Does Language Also Affect Our Thoughts?
When we speak one language, we agree that words are representations of ideas, people, places, and events. The given language that children learn is connected to their culture and surroundings. But can words themselves shape the way we think about things? Psychologists have long investigated the question of whether language shapes thoughts and actions, or whether our thoughts and beliefs shape our language.
Two researchers, Edward Sapir and Benjamin Lee Whorf began this investigation in the 1940s. They wanted to understand how the language habits of a community encourage members of that community to interpret language in a particular manner. Sapir and Whorf proposed that language determines thought, suggesting, for example, that a person whose community language did not have past-tense verbs would be challenged to think about the past. Researchers have since identified this view as too absolute, pointing out a lack of empiricism behind what Sapir and Whorf. Today, psychologists continue to study and debate the relationship between language and thought.
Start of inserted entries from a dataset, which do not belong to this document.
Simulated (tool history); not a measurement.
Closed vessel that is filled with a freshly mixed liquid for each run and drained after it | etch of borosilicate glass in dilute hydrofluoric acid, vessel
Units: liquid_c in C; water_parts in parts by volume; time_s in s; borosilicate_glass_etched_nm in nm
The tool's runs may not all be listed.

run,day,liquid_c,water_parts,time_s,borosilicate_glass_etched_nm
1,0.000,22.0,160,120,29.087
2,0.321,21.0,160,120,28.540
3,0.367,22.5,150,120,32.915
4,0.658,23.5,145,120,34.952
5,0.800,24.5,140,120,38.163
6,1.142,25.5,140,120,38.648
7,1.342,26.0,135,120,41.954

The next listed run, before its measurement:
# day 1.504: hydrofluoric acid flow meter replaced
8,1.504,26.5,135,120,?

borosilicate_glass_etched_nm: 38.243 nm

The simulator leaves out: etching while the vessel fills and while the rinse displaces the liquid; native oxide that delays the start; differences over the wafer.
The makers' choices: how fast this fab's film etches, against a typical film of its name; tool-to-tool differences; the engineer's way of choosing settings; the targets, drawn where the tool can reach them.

Do children already start to recognize sounds even before they are born?
Children begin to learn about language from a very early age. In fact, it appears that this is occurring even before we are born. Newborns show a preference for their mother’s voice and appear to be able to discriminate between the language spoken by their mother and other languages. Babies are also attuned to the languages being used around them and show preferences for videos of faces that are moving in synchrony with the audio of spoken language versus videos that do not synchronize with the audio.
Think about what you know of other languages; perhaps you even speak multiple languages. Imagine for a moment that your closest friend fluently speaks more than one language. Do you think that friend thinks differently, depending on which language is being spoken? You may know a few words that are not translatable from their original language into English. For example, the Portuguese word “Saudade” originated during the 15th century, when Portuguese sailors left home to explore the seas and travel to Africa or Asia. Those left behind described the emptiness and fondness they felt as “Saudade” the word came to express many meanings, including loss, nostalgia, yearning, warm memories, and hope. There is no single word in English that includes all of those emotions in a single description.
Language may indeed influence the way that we think, an idea known as linguistic determinism. One recent demonstration of this phenomenon involved differences in the way that English and Mandarin Chinese speakers talk and think about time. English speakers tend to talk about time using terms that describe changes along a horizontal dimension, for example, saying something like “I’m running behind schedule” or “Don’t get ahead of yourself.” While Mandarin Chinese speakers also describe time in horizontal terms, it is not uncommon to also use terms associated with a vertical arrangement. For example, the past might be described as being “up” and the future as being “down.” It turns out that these differences in language translate into differences in performance on cognitive tests designed to measure how quickly an individual can recognize temporal relationships. Specifically, when given a series of tasks with vertical priming, Mandarin Chinese speakers were faster at recognizing temporal relationships between months. Indeed, Boroditsky sees these results as suggesting that “habits in language encourage habits in thought”.